# remington 243



## Foxbagger3 (Nov 23, 2008)

a remington model 770 243 is on my christmas list for an all around rifle, primarily coyotes and deer. Id like opinions, reviews, thoughts, any info will help. thanks guys


----------



## poodlepoker (Nov 23, 2008)

BEAUTIFUL GUN!!!!!! My grandpa lets me shoot his and it is sweet, perfect coyote gun but not to pelt friendly. As for deer, nice gun for close to mid range. Very flat shooter. It is a must


----------



## deadyote (Nov 17, 2008)

try the 65.gr vmax and varget flat fast and deadley no exit on yotes from20 to 400 yards with a good hit


----------



## bryan_huber (Aug 3, 2008)

dont expect too much from the gun. you get what you pay for. its a cheap gun thats built cheap. yeah itll get decent accuracy dont expect one hole groups. if it was my money id go the extra mile and get a 700. they are not much more. its like buying a pop. the off brand might taste alright but its never quite as good as the real thing.


----------



## deadyote (Nov 17, 2008)

700 VLS


----------



## Kelly Hannan (Jan 9, 2007)

don't know about that gun, but the 243 is awesome. 100gr bullet on deer to 300 yards. 85 gr bullet on coyote to 300 yards. I don't have any problem with hide damamge.


----------



## MOGLEY (Dec 20, 2005)

I bought the very gun. It is a tack driver! I shoot 58gr V-Max and 75gr V-Max thru it and it shoots both as accurate. Honest to goodness 3/4" groups. I have to adjust between the 2 weights mind you but once I do they are right in there. I do not shoot deer with it just varmints and crows and it truly inverts anything it touches. I love it.
You will here that it is not the 700...... and you will hear correctly. The action is not as sweet but it is a shooter and for the price and the average shooter you can't go wrong. I bought a Stevens in 22-250. The action is better and it shoots awesome as well. I have read where a few ( quite a few) said between the 2, buy the Stevens.. The remington cost me 325 and the Stevens was 315... I put a Bushnell Banner on it and it has held up real well. Good luck


----------



## d_handley00 (Nov 23, 2008)

if pelt damage is a concern the load up some 90gr sierra fmj's. this bullet in front of some re15 is my best coyote load in 243. sometimes i switch it up and load up some 70gr nosler bt's but mostly my shots are under 200 yds and the fmj does great. i am shooting this out of an rem 700 22" sporter barrel in an hs stock with sightron 3x9x42 scope


----------



## Fallguy (Jan 23, 2004)

Are you getting enough of a wound channel with those FMJ's? How many runoffs do you get? any lost dogs?


----------



## NDTerminator (Aug 20, 2003)

Don't waste your money on a Model 770 (a cheap attempt by Remington to take a bite of of the Savage market) spend or save a bit more and go with a Model 700. You will not be sorry...
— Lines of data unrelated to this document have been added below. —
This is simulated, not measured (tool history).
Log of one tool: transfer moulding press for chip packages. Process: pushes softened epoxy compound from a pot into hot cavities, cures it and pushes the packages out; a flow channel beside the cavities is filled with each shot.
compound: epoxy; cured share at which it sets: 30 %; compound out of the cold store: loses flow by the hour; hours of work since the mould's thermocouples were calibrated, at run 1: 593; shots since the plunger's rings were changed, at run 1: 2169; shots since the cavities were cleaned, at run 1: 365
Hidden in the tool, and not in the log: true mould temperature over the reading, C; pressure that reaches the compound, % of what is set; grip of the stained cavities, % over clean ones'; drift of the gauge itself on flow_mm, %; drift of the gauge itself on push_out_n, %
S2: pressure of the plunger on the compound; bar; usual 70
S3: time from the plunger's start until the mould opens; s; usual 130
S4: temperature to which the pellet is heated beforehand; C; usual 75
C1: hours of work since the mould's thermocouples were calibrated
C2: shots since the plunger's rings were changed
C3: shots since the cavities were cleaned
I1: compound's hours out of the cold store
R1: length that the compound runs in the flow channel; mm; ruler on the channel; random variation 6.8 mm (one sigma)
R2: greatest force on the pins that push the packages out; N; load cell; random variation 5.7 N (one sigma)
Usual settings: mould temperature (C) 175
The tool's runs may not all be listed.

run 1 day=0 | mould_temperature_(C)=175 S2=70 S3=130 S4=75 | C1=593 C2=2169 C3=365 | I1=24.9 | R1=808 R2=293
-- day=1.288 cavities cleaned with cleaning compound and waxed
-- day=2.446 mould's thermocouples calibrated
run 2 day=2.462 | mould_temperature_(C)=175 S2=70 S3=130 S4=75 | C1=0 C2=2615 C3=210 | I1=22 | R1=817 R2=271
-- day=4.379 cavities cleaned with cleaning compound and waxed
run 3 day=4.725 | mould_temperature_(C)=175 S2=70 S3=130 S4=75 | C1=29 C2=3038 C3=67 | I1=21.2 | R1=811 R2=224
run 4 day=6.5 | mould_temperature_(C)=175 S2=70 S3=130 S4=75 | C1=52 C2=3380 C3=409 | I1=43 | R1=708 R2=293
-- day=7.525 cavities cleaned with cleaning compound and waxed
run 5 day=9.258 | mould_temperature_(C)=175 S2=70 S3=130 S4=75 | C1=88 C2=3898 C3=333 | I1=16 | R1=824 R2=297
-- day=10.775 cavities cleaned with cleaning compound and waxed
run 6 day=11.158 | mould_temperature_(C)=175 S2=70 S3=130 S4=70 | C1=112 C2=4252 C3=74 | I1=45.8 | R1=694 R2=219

If you don't want to spend as much as a 700, give the Tikka T3 a look.
My"truck coyote rifle" is a Stainless Steel LH Tikka T3 Lite in 243 shooting my handloads using the 70 grain Nosler Ballistic Tip. This is a sub MOA rifle/ammo combo. I kill a fair number of dogs driving to/from town, when they just don't get out of Dodge fast enough. Stupid coyotes...

As for the 243, IMO it's the best coyote/all around varmint caliber available. It bucks the wind far better than any 22 centerfire and when it hits a dog it puts him down.

I don't have much use for the 243 as a deer/medium game caliber. After killing my share of deer & goats with the 243, I long ago came to the conclusion it's marginal for the job. It does OK as long as long as you are very careful of your shot placement and all factors are perfect. The trouble is that all factors are rarely perfect in big game hunting...


----------